Repeatedly selecting a random number from $\mathbb{N}_{≤n}$ always reaches $0$? Let $S$ be the set of natural numbers from zero to $n$, namely $S = \{ s : s∈\mathbb{N} ∧ s ≤ n \}$.
With each turn we pick a random number from the set. If we get one specific number (let's say $0$), the experiment is complete. If we get any other number, we go on with the next turn (hoping to get $0$ and going on with yet another turn otherwise).
Is it possible to prove that such an experiment always ends with a finite number of turns?
 A: The set $\{0,1,2,\ldots,n\}$ has $n+1$ members.
Getting a number other than $0$ on the first trial has probability $n/(n+1).$
Getting a number other than $0$ on all of the first $N$ (not $n$) trials has probability $\left( \dfrac n{n+1} \right)^N.$
Getting a number other than $0$ on all trials in an infinite sequence of trials therefore has probability${}\le\left( \dfrac n{n+1}\right)^N.$
The only nonnegative number that is${}\le\left(\dfrac n {n+1}\right)^N$ for all $N\in\{1,2,3,\ldots\}$ is $0.$
So the probability of getting an infinite sequence of nonzero numbers is $0.$
However, the set of all infinite sequences of numbers in the set $\{1,2,3,\ldots,n\}$ is not empty. This is a nonempty subset of the probability space, but its probability is $0.$
It is analogous to throwing a dart at a square and asking for the probability that it lands exactly on the diagonal. The area of the diagonal is $0$ but the diagonal is not empty.
For many purposes in probability and statistics, sets of probability $0$ can be neglected, just as if they are not there.

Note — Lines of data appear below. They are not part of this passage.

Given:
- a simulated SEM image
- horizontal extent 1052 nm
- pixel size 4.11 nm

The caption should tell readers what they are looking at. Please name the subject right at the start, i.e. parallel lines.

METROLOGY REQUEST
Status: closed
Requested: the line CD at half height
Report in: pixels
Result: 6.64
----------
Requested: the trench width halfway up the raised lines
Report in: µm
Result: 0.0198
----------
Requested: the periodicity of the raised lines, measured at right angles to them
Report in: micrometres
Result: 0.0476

A: The probability that the game is still going after $k$ turns is $\left(\frac{n-1}{n}\right)^k$, because you picked a number other than your target number (0 in your example) $k$ times in a row. Let the random variable $X$ denote the number of turns needed to finish the game. You can see that:
$P(X=k) = \left(\frac{n-1}{n}\right)^{k-1} \frac{1}{n}$ for $k>0$.
Now we can compute $P(X < \infty) = \frac{1}{n}\sum_{k=0}^{\infty} \left(1 - \frac{1}{n}\right)^k = \frac{1}{n}\times \frac{1}{1 - \left(1 - \frac{1}{n}\right)} = 1$.
Thus, the number of turns required for the game to finish is almost surely finite.